But in reality, we can say that:
- her probability of winning in the world where her father is cheating is very high
- her probability of winning in the world where her father isn't cheating is very low
Together these two facts give us evidence about which world we're actually inhabiting - though of course we can never be completely certain!
In the same way, yes, it's equally (im)probable that the winning percent will be 51.211643879% or 51.200000000%. But the latter is more likely to occur in a world where Maduro said "get me 51.2% of the votes" and someone just did that mechanically with a pocket calculator, which is good evidence about which world we live in.
The other commenters point at the explanation but don't explain it rigorously IMO. Here's how I'd say it.
60% is a nice, round percentage. In an honest election, this is just as likely to be reported as any nearby percentage, like 59.7% or 60.3%. As you mention, any particular percentage is equally (and extremely) unlikely. SUppose this you estimate the chance of this occurring, given an honest election, is 1/1000.
60% however is a much more likely outcome if the election results were faked sloppily. A sloppy fake is reasonably likely to say "Well, why not just say we won 60%". Suppose you estimate the chance of this occurring, given a sloppily faked election, are 1/100.
Bayes' theorem tells us that we can use this information to "update our beliefs" in favor of the election being faked sloppily and away from the election being honest. Say we previously (before seeing this evidence) thought the honest:faked odds were 5:1. That is, we felt it was 5 times more likely that it was honest than that it was sloppily faked. We can then multiply the "honest" by 1/1000 (chance of seeing this if it was honest), and the "faked" by 1/100 (chance of seeing this if it was faked), to get new odds of (5 * 1/1000):(1 * 1/100), which simplifies to 1:2. So in light of the new evidence, and assuming these numbers that I made up, it seems twice as likely that the election was faked.
This exact analysis of course relies on numbers I made up, but the critical thing to see here is that as long as we're more likely to see this result given the election being faked than given it being honest, it is evidence of it being faked.
Yeah, they just forgot to report 59.869280705993% instead of 60%. They would have got away with it too, if it weren't for those cunning statisticians. They just forgot to come up with a random, credible number. Happens to the best of us I guess.

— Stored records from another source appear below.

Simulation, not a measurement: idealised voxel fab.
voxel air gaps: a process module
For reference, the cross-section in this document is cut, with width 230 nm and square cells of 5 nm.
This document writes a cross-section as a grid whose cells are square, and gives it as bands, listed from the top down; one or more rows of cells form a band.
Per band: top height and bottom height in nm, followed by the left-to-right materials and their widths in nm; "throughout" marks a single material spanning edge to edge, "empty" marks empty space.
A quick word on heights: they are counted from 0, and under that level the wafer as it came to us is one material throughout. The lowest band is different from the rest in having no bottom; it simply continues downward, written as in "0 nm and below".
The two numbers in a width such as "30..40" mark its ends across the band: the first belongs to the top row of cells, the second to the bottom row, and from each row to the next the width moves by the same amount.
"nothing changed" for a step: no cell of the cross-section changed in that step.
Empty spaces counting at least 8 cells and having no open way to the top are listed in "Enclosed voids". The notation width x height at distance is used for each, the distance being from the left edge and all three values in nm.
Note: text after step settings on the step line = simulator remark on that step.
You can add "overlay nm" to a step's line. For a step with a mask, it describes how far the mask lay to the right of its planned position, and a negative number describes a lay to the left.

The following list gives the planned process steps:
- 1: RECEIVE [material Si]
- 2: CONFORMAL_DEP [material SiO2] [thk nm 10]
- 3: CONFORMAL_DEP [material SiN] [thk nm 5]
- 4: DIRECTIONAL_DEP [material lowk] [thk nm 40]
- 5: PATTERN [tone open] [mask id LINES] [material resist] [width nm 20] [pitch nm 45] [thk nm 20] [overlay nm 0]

To think they could have got away with it if only they hadn't forgotten.
That´s what you get when you defer the dirty work to interns on their first day, I guess. Which you always rely on to stay in power. Wouldn't want to rely on competent advisers who would have reminded you to come up with a non-round number with 8 or 9 decimals.
> They would have got away with it too
Well, on this case they wouldn't. The smoking gun is their refusal to publish the counting totals, the round ratio is just some extra confirmation.
The second half of the article answers this very question.
Here's an example – if I generate 10 random numbers between 1 and 100, what is more likely: all ten are multiples of 10, or at least one is not a multiple of 10?
Yes. For one set. But if your next lottery is 4,5,6,7,8,9 and then 11,12,13,14,15,16 it becomes improbable.
The issue here is that a bunch of the percentages imply super round numbers.
The signal isn’t that there’s a round number. It’s that they’re all round numbers.
I've tried to explain this a couple of times, but I keep falling back on the calculations used to show the problem (that it's not the numbers themselves, but the pattern). This comment nailed it with simply "It's that they're all round numbers". I've always been terrible at rephrasing things to make stronger points in a more concise way. Thanks! :D
> For example the probability of getting [1,2,3,4,5,6] as the winning numbers in the lottery is the same as any random set of numbers.
Yes, but the comparison is not to "any random set of numbers" it's "all other random sets of numbers"
The candidate got 52.200000% of the vote instead of any other percentage, not another specific percentage.
> The candidate got 52.200000% of the vote instead of any other percentage, not another specific percentage
No, he got 51.1999971%. It’s right there in the second table of the article
Some other comment in this discussion claims that if you nudged the total count integer +-1 you'll never hit 52.20000000% exactly hinting at the possibility that they choose 52.2% exactly, then computed the total counts which would be a non-integer and then just rounded that.
Once re-computing the percentage from that number you end up with the slightly less round-looking 51.1999971%.
I think you are correct, but that's missing the point of the article's content. I'm just a programmer, not a math expert, but I believe these statements are accurate.
1. It's very easy to arrive at the provided values, if you make up some percentages that only go to a single decimal value (1/10th). Though doing so would result in vote counts that are decimal, as well. Then if you just remove the decimal from those values, the given percentages don't change enough to be incorrect, but even when taken to 7 decimal places, the new values are pretty clearly due to the rounding (44.2%: 44.1999989%, 4.6%: 4.6000039%).
2. While yes, the chance of these vote counts coming up in this kind of pattern is similar to the example you provided, even if you were using 0-9 for your example of 6 values, the total combinations is about an order of magnitude less than the total vote count provided here.
3. The finer point made is that there's a very small chance for one of the vote counts to show up as a number that so nicely fits the single decimal percentage, but in this case, all 3 vote counts fit this pattern. The calculations are shown for just 2 of the candidates (so not including the "other") resulting only a 1 in 100 million chance.
That’s not what this article is about. Read the article.
FWIW, statistics is hard.
Having read the article, I came away with similar questions and I appreciate the sibling comments clarifying.
Fair enough. Sorry.